The Karnataka High Court has described as distressing the fact that 30,000 BE students have failed in their semester examinations this year. The court advised the students that they should not join the technical course due to peer pressure or to please their parents, but do so only if they have an aptitude for it.

In its verdict, while setting aside a single judge Bench’s direction to Visvesvaraya Technological University (VTU) to conduct supplementary examination for students who have failed in semester examination, a Division Bench comprising Chief Justice Vikramajit Sen and Justice B.V. Nagarathna said: “We wish to remind the students that to study a technical course, they must have the requisite aptitude.”

“Many times lack of aptitude for a course of study or admission to a course against the wishes of the student concerned may make him uninterested and it may be another reason for lack of attendance,” the court said. It advised the parents to ensure that their wards have the requisite aptitude to take up a technical course. The Bench went on to say that it can only articulate its concern in the hope that it will not fall on deaf ears.

Attendance issue

The Bench expressed concern over the “extremely burdensome, perhaps illogical”, stipulation of attendance, which ordains that lack of attendance in one subject will lead to disqualification for the entire semester and thereby may result in wasting of one valuable year.

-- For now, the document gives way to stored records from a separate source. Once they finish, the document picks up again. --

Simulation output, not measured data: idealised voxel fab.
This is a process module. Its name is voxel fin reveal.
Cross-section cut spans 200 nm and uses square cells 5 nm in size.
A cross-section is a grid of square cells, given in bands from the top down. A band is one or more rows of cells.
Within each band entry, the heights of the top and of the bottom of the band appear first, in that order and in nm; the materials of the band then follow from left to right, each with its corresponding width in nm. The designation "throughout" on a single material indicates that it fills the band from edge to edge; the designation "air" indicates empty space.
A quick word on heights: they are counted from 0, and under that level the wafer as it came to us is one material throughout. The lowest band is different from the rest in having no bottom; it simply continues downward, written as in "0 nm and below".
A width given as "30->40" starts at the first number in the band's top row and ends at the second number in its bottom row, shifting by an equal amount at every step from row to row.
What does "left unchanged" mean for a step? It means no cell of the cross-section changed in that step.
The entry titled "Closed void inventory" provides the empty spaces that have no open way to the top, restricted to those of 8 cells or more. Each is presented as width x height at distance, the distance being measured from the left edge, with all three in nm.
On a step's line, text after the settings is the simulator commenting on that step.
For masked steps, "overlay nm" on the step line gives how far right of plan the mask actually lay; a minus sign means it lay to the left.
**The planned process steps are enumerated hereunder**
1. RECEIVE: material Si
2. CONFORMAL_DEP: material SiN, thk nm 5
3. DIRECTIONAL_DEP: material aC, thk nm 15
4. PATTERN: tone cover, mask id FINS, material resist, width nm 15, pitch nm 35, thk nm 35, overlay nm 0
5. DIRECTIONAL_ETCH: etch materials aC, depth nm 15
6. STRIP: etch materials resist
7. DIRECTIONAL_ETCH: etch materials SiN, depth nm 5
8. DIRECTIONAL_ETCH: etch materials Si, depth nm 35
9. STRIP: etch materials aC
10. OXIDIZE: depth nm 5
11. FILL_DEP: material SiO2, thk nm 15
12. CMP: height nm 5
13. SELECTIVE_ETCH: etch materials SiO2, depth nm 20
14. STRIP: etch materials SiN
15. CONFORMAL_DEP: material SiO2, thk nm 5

The Bench said that it did not expect VTU to remain impervious to and unperturbed by failure of large number of BE students to pass semester examination. “We would have expected VTU to act in the spirit of loco tutoris if not in loco parentis to reach out to their students and redress or remedy their problems…”

The Bench observed that failure of a large number of students to pass in all examinations may be attributed to the fact that the BE course, which used to be of five-year duration has now been reduced to four. Or, it could be because of drop in quality of instruction in VTU; or on account of lack of care by the faculty of VTU. The Bench advised VTU to ensure that coaching in its affiliated colleges is of high quality and the problems of the students are redressed. The Division Bench observed that there are a plethora of engineering colleges in Karnataka and many lack basic infrastructure. Steps should be taken to ensure that engineering colleges have good teachers to impart quality education. Besides that, authorities concerned must ensure that teachers are also continuously assessed. The court also took note of the fact that the All-India Council for Technical Education, in certain cases, grants or continues affiliation to colleges lacking facilities, and students admitted to such institutions would suffer and this may be a contributing factor for their inability to clear the semester examination.